Freeze drying is a very new form of home food preservation. Harvest Right began selling home freeze dyers in 2013 and we didn't hear about them for several years after that. To be honest we were a house divided on the topic of freeze driers. Lisa thought they were a pointless, expensive gadget. David really wanted to get one but held off because of the cost. When a friend needed to sell hers we decided to take a chance and purchase a gently used medium sized freeze dryer. It is magic.

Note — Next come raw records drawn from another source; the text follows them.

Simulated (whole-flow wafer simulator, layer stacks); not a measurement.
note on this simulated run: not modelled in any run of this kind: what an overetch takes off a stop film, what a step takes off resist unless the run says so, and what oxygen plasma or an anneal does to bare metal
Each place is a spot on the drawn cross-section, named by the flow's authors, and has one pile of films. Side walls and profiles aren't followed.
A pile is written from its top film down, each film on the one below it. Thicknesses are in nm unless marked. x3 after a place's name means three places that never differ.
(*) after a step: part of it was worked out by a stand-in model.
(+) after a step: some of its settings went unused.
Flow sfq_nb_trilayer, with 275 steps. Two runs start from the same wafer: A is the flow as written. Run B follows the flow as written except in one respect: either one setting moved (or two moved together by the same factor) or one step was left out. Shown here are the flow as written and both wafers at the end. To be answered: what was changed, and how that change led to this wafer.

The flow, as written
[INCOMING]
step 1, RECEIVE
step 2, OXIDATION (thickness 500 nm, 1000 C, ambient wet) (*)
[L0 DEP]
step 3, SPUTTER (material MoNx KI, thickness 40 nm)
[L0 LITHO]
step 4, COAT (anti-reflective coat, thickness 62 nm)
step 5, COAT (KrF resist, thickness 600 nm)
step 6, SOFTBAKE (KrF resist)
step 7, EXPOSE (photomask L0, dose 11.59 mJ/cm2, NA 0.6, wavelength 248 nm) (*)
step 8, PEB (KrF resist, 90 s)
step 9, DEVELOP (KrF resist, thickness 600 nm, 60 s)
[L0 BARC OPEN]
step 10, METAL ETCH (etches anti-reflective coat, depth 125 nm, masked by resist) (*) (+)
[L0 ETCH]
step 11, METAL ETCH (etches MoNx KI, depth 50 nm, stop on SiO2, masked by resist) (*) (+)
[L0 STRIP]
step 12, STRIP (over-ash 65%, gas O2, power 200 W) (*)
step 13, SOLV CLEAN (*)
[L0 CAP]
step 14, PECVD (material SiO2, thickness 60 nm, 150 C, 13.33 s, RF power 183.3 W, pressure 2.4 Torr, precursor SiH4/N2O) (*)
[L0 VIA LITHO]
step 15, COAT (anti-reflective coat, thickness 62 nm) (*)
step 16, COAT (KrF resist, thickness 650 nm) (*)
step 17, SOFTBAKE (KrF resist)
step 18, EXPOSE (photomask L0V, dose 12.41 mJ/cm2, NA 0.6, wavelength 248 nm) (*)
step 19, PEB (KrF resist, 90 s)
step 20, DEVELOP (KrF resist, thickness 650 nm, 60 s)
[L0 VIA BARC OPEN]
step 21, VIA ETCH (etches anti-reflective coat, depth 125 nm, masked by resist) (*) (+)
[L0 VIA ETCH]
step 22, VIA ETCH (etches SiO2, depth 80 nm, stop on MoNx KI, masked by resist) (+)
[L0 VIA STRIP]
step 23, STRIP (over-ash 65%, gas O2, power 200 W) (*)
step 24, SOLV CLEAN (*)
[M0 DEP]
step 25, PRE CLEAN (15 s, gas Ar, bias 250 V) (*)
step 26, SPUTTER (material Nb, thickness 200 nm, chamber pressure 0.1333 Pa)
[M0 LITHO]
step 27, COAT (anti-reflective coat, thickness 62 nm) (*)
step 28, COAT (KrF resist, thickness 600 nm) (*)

Instead of moisture being lost through evaporation (like it is in a dehydrator) it is lost through sublimation. The food is cooled and put under pressure and the water goes straight from its solid form (frozen) to a gas. Words cannot describe how magnificent it is to be able to harness this technology in your own home. The food maintains it's original texture far better than any other food preservation method known to man. The water is more efficiently extracted (meaning the food is dryer than a dehydrator can get it) and with the lower water content comes a longer storage life. AND, if that wasn't enough, it actually retains the nutrients better than any other long term storage option. It is basically on par with frozen food which is the closest you can nutrient wise to fresh food. Not to mention it is the easiest, most hands off food processing method. After putting food on a tray you basically just push a button and walk away. No need to monitor or fiddle. Many people are wondering if a freeze dryer is worth the cost (we get it!) and if they would really get much use out of it. To help you decided we've created a list of the pros and cons as well as who we think would most benefit from a freeze dryer and some tips we've learned after having one for 6 months.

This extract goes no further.